What does the future hold?

We are obsessed with the possible answers to that question, from visions of postcapitalist utopias to virtual realities that take place in the metaverse. Our movies and TV shows depict some possibilities, from the moralizing dystopias of Black Mirror to David Cronenberg’s latest, Crimes of the Future, which depicts humans evolved to feel no pain and digest plastics.

The main purveyors of the future in our age, though, come from Silicon Valley. Ray Kurzweil, for instance, is co-founder of Singularity University, a controversy-laden consulting firm and business incubator focused on the future and preparing for the actual singularity when artificial intelligence overtakes humanity. He also works at Google. Mr. Kurzweil makes headlines for his bold pronouncements, and even when he’s wrong, he’s right – as when confronted in 2015 about how we did not end up with self-driving cars by 2009 as he once forecasted.

“If I had said 2015, I think it would’ve been correct, but they’re still not in mainstream use. So even the [predictions] that were wrong were directionally correct,” he said. One might want to point out that self-driving cars remain out of proper reach in 2022, but Mr. Kurzweil would surely suggest that the future is always just over the next hill.

The publishing world is overrun with so-called futurologists either reporting from or directly inside the tech sector, from tech columnist Kevin Roose’s Futureproof: 9 Rules for Humans in the Age of Automation to The Future is Faster Than You Think, a blueprint for what technology is going to change, by Steven Kotler and Peter Diamandis, the latter being the other co-founder of Singularity University.

A new addition to this ever-inflating subgenre is William MacAskill’s What We Owe the Future, an argument in favour of what’s called longtermism: a philosophical theory that in essence holds that future generations must be safeguarded today, as those not-yet-born have the same rights as those alive now.

On the surface, this potentially sounds like a good idea; perhaps this is an effective pathway to addressing existential threats such as climate change. As Mr. MacAskill and other believers would have it, humanity is full of unrealized potential that must be protected at all costs.

The problem is that this particular focus on those that don’t exist yet more often than not means ignoring the needs of those suffering today. This is by design, and it should not be a surprise that Silicon Valley leaders, from Tesla’s Elon Musk to Peter Thiel, chairman of Palantir Technologies, wholeheartedly endorse this ideology.

Take climate change: Longtermists actually de-emphasize it because even if it kills millions in the coming decades and centuries, it is unlikely to actually threaten the overall survival of the species, so it’s not a priority. As Mr. MacAskill’s colleague at the Future of Humanity Institute, Toby Ord, has dubiously argued in his book, The Precipice: Existential Risk and the Future of Humanity, the odds of total climate catastrophe are far lower, 1 in 1000, than that of artificial-intelligence takeover, 1 in 10.

In other words: We have bigger fish to fry, so don’t worry about it!

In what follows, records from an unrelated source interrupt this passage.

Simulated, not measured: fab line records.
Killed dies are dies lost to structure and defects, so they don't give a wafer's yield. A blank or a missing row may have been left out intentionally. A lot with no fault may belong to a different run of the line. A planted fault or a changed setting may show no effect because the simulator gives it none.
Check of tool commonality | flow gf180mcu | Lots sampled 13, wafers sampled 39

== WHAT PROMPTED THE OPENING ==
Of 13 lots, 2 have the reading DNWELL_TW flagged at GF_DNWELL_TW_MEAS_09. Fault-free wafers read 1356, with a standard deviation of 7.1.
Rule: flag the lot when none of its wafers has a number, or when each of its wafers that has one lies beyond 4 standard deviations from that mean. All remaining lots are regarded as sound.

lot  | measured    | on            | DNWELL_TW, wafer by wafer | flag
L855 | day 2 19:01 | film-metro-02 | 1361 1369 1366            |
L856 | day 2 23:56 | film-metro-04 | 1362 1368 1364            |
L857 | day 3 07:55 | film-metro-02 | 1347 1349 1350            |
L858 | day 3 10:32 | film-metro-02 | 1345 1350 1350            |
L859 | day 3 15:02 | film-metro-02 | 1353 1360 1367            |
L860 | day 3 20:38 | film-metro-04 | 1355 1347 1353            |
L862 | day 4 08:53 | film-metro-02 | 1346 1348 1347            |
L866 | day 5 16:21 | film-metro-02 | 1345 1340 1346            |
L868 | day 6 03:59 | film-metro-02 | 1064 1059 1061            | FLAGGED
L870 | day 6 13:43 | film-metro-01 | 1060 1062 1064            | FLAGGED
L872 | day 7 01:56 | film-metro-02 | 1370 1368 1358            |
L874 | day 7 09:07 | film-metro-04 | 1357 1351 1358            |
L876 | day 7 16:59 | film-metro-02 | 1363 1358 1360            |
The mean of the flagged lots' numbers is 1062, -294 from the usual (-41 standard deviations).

If anything, Mr. MacAskill serves to make longtermism more palatable or reasoned in the mainstream than some of his colleagues, such as philosopher Nick Bostrom, who argues for a Minority Report-style global surveillance system to stop crime before it happens, and who makes the case that “the expected value of reducing existential risk by a mere one-billionth of one-billionth of one percentage point is worth 100 billion times as much as a billion human lives.”

In other words: Even drastic horrors such as a war that kills a billion people are justified if there is the smallest of chances that it could protect humanity’s long-term potential.

Mr. MacAskill’s book largely talks gingerly around these fanatical calculations, at least at first glance, instead highlighting how our current concerns and those of the future are served by the same notion of “effective altruism.” As The New Yorker’s recent profile of Mr. MacAskill documented, however, such altruism is a well-funded social movement of “logical” and “unsentimental” solutionism that claims to work to address people’s needs while in practice only viewing individuals as faceless containers of value to add to the whole.

It’s a fundamentally dehumanizing approach to the world’s problems; I would call it anti-human.

The case for longtermism does not exist in a vacuum. It is directly related to how major tech companies have come to define our relationship to the future, not just because tech leaders are involved and funding it, but because it reveals a much larger ideological and moral project wherein corporate interests and financial capitalism have sought for decades to deliberately limit our imaginations.

This isn’t conspiracy thinking. Mr. MacAskill’s book asks us what we owe the future, but a better question would be: Who owns the future?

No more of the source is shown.